The rise of Reagan and my newly-dawning resistance to authority fueled my transition from long-haired rock & roll fan into deliberately-bald punk rocker (there’s no such thing as a “hard corer”) circa 1979/1980. While my former Nihilistics bandmates leaned ever more right, eventually embracing MAGA, I’ve remained true to my politics. That’s why I’ve been doing what I can to protest our current descent into oligarchy and authoritarianism.
Saturday, April 5th I wore all black – my lightest, warmest long-johns, heaviest T-shirt, beefiest boot socks, Levis, flannel shirt and watch cap – to reflect my mood. Sweet T. and I were joining the local Hands Off 2025 protest but for me it felt more like a funeral march for the farce that is now America. I’d learned about the Weehawken event on BlueSky a week earlier, glad for an alternative to the Manhattan gathering. It also felt important to represent in our hometown. Chilly, windy – with rain threatening – I increased my layers with a Levi's trucker jacket topped by the motorcyclist raincoat I’ve come to loathe due to its left-handed zipper, uncooperative snap buttons and oversized helmet-accommodating hood that won’t play nice with my glasses. I had no choice… I’m not an umbrella user, especially in a crowd, and wanted both hands free, hence the old suspenders clipped to my two-sided Cory Booker-inspired sign…

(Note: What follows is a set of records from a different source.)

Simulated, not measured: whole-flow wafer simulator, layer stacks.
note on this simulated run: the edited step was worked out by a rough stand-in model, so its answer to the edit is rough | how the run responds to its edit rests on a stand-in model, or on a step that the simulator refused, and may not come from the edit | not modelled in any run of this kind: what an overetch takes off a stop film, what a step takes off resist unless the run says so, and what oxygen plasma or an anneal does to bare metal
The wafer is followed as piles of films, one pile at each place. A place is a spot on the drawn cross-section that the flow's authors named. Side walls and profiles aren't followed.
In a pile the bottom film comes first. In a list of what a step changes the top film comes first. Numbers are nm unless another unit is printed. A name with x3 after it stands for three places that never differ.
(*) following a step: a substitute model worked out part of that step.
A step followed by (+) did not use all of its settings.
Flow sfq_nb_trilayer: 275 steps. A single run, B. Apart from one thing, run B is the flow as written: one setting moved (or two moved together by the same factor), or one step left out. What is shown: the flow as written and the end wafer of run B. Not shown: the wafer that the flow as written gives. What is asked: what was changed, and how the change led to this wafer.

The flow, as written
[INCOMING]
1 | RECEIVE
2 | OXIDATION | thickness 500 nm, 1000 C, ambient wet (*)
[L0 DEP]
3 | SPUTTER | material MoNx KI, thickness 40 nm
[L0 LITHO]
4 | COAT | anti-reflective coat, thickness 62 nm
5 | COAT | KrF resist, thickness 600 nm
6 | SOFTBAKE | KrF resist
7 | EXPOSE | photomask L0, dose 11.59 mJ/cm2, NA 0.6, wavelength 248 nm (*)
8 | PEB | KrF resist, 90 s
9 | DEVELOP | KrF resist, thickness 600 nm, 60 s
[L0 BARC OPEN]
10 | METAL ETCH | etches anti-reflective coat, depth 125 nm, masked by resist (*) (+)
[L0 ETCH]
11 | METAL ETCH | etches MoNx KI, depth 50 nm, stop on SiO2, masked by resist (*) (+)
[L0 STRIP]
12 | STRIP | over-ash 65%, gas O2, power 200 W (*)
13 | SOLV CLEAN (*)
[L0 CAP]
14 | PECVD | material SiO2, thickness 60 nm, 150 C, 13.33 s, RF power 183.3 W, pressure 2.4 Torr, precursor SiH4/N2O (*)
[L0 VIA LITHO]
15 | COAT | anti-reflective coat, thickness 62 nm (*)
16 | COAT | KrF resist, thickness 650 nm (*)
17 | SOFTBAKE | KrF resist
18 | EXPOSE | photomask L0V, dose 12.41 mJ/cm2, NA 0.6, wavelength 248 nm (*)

… and hanging around my neck. Sweet T.’s sign featured cutouts of different block-printed hands she’d created previously, glued up around the text HANDS OFF OUR SOCIAL SECURITY! By 12:45 PM we were out the door and down the street to Hamilton Park at the end of our block. A sizable, boisterous crowd had already formed and a few neighbors, spotting us across Boulevard East, waved us over. We slotted ourselves in next to Sharon, my estate sale friend I’ve written about here. The talk quickly turned to just how fucked up literally everything is right now. We clung to the few bright spots since January 20: the Stop Oligarchy tour, Cory Booker’s speech and this march. Our signs garnered compliments and we returned the praise while cheers went up for honking horns on cars traveling the boulevard. The mayor (who’s been mayor 34 years) showed up and shook hands. An organizer in a yellow safety vest used her small bullhorn to issue a few preliminaries: Keep to the sidewalk, don’t block traffic, don’t engage counter-protesters, anyone with percussion come up front. We set off just after 1:00 PM, heading north along the Hudson River, waving our signs, goaded by bullhorn lady into a call-and-response: When our rights are under attack, STAND UP, FIGHT BACK! I recognized another yellow-vested organizer and whispered to Sweet T., “Hey, that’s the guy who hit my old Mercedes that Halloween…” Weehawken cops on foot and motorcycle flanked us, lights on, sirens off, and we moved slowly north toward 60th Street in West New York for the turn towards Park Avenue and back south. We stopped at a few spots along the way for mini-speeches from the organizers but even with bullhorns they were near-impossible to hear over the crowd and noise from the street. Up in the apartment buildings lining Boulevard East residents took to their balconies to gape or wave their support. The validation felt good but I wondered how our efforts would otherwise land in our blue town in our (not-quite-as-deep) blue state.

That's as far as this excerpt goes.